The jury in the trial of Hillsborough match commander David Duckenfield has been unable to reach a verdict.
Former Ch Supt Duckenfield, now 74, had denied the gross negligence manslaughter of 95 Liverpool fans in the 1989 disaster.
Ex-Sheffield Wednesday club secretary Graham Mackrell has been found guilty of a charge under the Health and Safety at Work Act.
Jurors at Preston Crown Court spent eight days deliberating.
The Crown Prosecution Service (CPS) has indicated it will seek a retrial for Mr Duckenfield, of Ferndown, Dorset.
During the 10-week trial, jurors heard that 96 men, women and children died as a result of a fatal crush on the Leppings Lane terrace on 15 April 1989.
Under the law at the time, there can be no prosecution for a 96th victim, Tony Bland, as he died more than a year and a day after the disaster.
The jury deliberated for more than 29 hours but was unable to agree whether Mr Duckenfield was guilty or not guilty of manslaughter by gross negligence.
The former South Yorkshire Police officer has always denied the charges.
Sue Hemming, legal director of the CPS, said the trial had been “incredibly complex” and she recognised “that these developments will be difficult for the families affected by the Hillsborough disaster”.
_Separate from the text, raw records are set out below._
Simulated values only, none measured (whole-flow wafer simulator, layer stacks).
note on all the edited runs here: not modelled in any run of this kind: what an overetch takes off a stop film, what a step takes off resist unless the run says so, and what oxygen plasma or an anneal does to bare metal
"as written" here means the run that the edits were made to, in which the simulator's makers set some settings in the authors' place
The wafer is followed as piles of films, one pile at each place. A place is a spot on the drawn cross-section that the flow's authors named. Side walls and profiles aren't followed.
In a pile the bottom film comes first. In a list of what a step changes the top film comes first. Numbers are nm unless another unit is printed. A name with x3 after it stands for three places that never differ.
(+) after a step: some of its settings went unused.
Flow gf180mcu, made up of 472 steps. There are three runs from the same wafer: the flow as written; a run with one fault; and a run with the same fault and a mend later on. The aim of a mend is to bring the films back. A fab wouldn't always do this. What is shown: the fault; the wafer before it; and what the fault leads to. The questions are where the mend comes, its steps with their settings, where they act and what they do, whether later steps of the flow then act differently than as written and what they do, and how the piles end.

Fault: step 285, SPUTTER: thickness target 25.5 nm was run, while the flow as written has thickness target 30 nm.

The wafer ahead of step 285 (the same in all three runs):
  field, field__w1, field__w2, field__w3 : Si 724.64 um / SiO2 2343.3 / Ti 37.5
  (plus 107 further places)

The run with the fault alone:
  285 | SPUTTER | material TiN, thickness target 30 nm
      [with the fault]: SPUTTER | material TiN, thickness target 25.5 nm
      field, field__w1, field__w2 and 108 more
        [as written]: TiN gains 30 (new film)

After discussions the CPS has decided to seek a retrial against Mr Duckenfield, she added.
The trial heard Mr Duckenfield ordered the opening of exit gates at the Leppings Lane end of the ground at 14:52 BST, eight minutes before kick off, after the area outside the turnstiles became dangerously overcrowded.
More than 2,000 fans entered through exit gate C once it was opened and many headed for the tunnel ahead of them, which led to the central pens where the crush happened.
Prosecutors alleged Mr Duckenfield had “ultimate responsibility” at the ground and should have made “key lifesaving decisions” on the day.
But his defence argued the case against him was “breathtakingly unfair” and said Mr Duckenfield had “tried to do the right thing”.
Mr Mackrell, 69, was convicted of failing to discharge his duty under the Health and Safety at Work Act, by a majority of 10 to two.
He was accused of failing to take reasonable care to ensure there were enough turnstiles to prevent large crowds building up.
The court heard there were seven turnstiles for the 10,100 Liverpool fans with standing tickets for the match against Nottingham Forest.